ResMimic: From General Motion Tracking to Humanoid Whole-body Loco-Manipulation via Residual Learning

Resources
- Paper
Introduction
- Precise + expressive humanoid locomotion is hard
  - Requires rich whole body contact data that isn’t available at scale
- Direct imitation of humans is attractive
  - Contact locations + relative object poses in human demonstrations fail to translate
- General motion tracking (GMT) policies trained on human datasets are unaware of objects
- Humanoid loco-manipulation appraoches rely on task specific designs; limits scalability and generalization
- Robotic foundation models are powerful but pretrain-finetune for humanoids has been largely unexplored
- Key Insight
  - Diverse human motions can be pretrained via GMT
  - Object centric loco-manipulation requires task-specific corrections
  - Whole body motions have shared attributes
  - Fine grained object interaction requires adaptation
- New Approach: Stable motion prior augmented with lightweight task-specific adjustments
- ResMimic
  - First stage: Train GMT policy on motion capture data to serve as a prior for human motions
  - Second stage: Train a task-specific residual policy to condition on object reference trajectory
    - Outputs corrective actions that refine GMT + enable precise object manipulation
  - Decoupling stages alleviates need for task specific rewards + has better data efficiency
Method
- Problem is framed as goal-conditioned reinforcement learning problem with an MDP structure
- State ($s \in \mathcal{S}$)
  - Robot proprioception ($s_r^t$)
  - Object state ($s_o^t$)
  - Motion goal state ($\hat{s}_t^r$)
  - Object goal state ($\hat{s}_t^o$)
- Action
  - Target joint angles executed through PD controller
- Two-Stage Residual Learning
  - General motion tracking policy ($\pi _{GMT}$)
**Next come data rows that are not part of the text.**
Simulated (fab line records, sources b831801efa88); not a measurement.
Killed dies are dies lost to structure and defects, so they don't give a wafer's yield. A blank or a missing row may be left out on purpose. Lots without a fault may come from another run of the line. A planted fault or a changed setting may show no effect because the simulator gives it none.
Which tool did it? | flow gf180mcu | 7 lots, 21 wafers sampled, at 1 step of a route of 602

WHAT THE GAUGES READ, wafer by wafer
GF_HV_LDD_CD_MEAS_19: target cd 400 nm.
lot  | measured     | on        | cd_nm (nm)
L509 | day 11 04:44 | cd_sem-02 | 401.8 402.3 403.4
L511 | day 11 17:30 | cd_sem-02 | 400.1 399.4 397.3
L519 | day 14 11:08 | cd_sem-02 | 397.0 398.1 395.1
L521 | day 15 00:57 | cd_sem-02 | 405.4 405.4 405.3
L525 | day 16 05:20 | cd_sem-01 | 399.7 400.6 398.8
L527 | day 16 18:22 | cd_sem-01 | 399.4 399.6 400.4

    - Uses robot proprioception + reference motion to get coarse action
    - $a_t^{gmt} = \pi _{GMT}(s_r^t, \hat{s}_t^r)$
    - Maximizes a motion tracking reward ($r_t^m$)
  - Residual Refinement
    - Train efficient and precise residual policy per task
    - $\pi _{Res}(s_r^t, s_o^t,\hat{s}_t^r, \hat{s}_t^o) = \Delta a_t^{res}$
    - Maximizes combined motion and object reward ($r_t^m$ and $r_t^o$)
  - Trained with PPO
- General Motion Tracking Policy
  - Dataset: Use popular Mocap datasets like AMASS, OMOMO
    - Apply kinematics based retargeting to transfer human motions to humanoid reference motion
  - Training
    - Proprioceptive observation: $s_t^r = [\theta_t, \omega_t, q_t, \dot q_t, a_t^{hist}] _{t-10:t}$
      - $\theta$: Root orientation
      - $\omega$: Root angular velocity
      - $q_t$: Joint positions
      - $\dot q_t$: Joint positions
      - $a_t^{hist}$: recent action history
    - Reference motion: $\hat{s}_t^r = [\hat{p}_t, \hat{\theta_t}, \hat{q}_t] _{t-10:t+10}$
      - $\hat{p}_t$: reference root translation
      - $\hat{\theta_t}$: reference root orientation
      - $\hat{q}_t$: reference joint position
      - Use future reference motion to plan for upcoming targets
  - Reward and Domain Randomization
    - Motion tracking reward ($r_t^m$) is sum of task rewards, penalty terms, and regularization term
    - Use domain randomization for better sim2real
- Residual Refinement Policy
  - Use retargeted reference motions of humanoid and object to train residual policy ($\{ (\hat{s}_t^r, \hat{s}_t^o)\} _{t=1}^T$)
  - Training
    - Use PPO
    - Takes in $(s_r^t, s_o^t,\hat{s}_t^r, \hat{s}_t^o)$ and outputs residual action, $\Delta a_t^{res}$
  - Network Initialization
    - Initialize the final layer of the PPO actor using xavier uniform initialization with a small gain
      - Ensures initial outputs are close to 0
  - Virtual Object Force Curriculum
    - Residual framework fails when reference motions are noisy or objects are heavy
      - Usually occurs from penetration from kinematic retargeting
      - Instability when handling large object masses
    - Use a curriculum that stabilizes training by driving object toward reference trajectory
      - PD Controllers apply virtual force + torque
        
        $\mathcal{F}_t = k_p(\hat{p}_t^o - p_t^o - k_dv_t^o)$
        
        $\mathcal{T}_t = k_p(\hat{\theta}_t^o \ominus \theta_t^o) - k_d\omega_t^o$
  - Reward and Early Termination
    - Decoupling motion tracking and object interaction allows them to avoid tuning weights
    - Instead, use motion reward + domain randomization from GMT, and introduce two additional terms
      - $r^o_t$: Object tracking reward; encourages task completion
      - $r^c_t$: Contact tracking reward; gives explicit guidance on body-object contact
    - Object tracking reward:
      - Sample N points from object mesh surface and compute point cloud difference betweeen current and reference states
      - $r^o_ = exp(\lambda_o \sum _{i=1}^N \vert \vert P[i]_t - \hat{P}[i]_t \vert \vert_2)t$
    - Contact reward:
      - Discretize contact locations into links (excluding feet since they are usually on the ground)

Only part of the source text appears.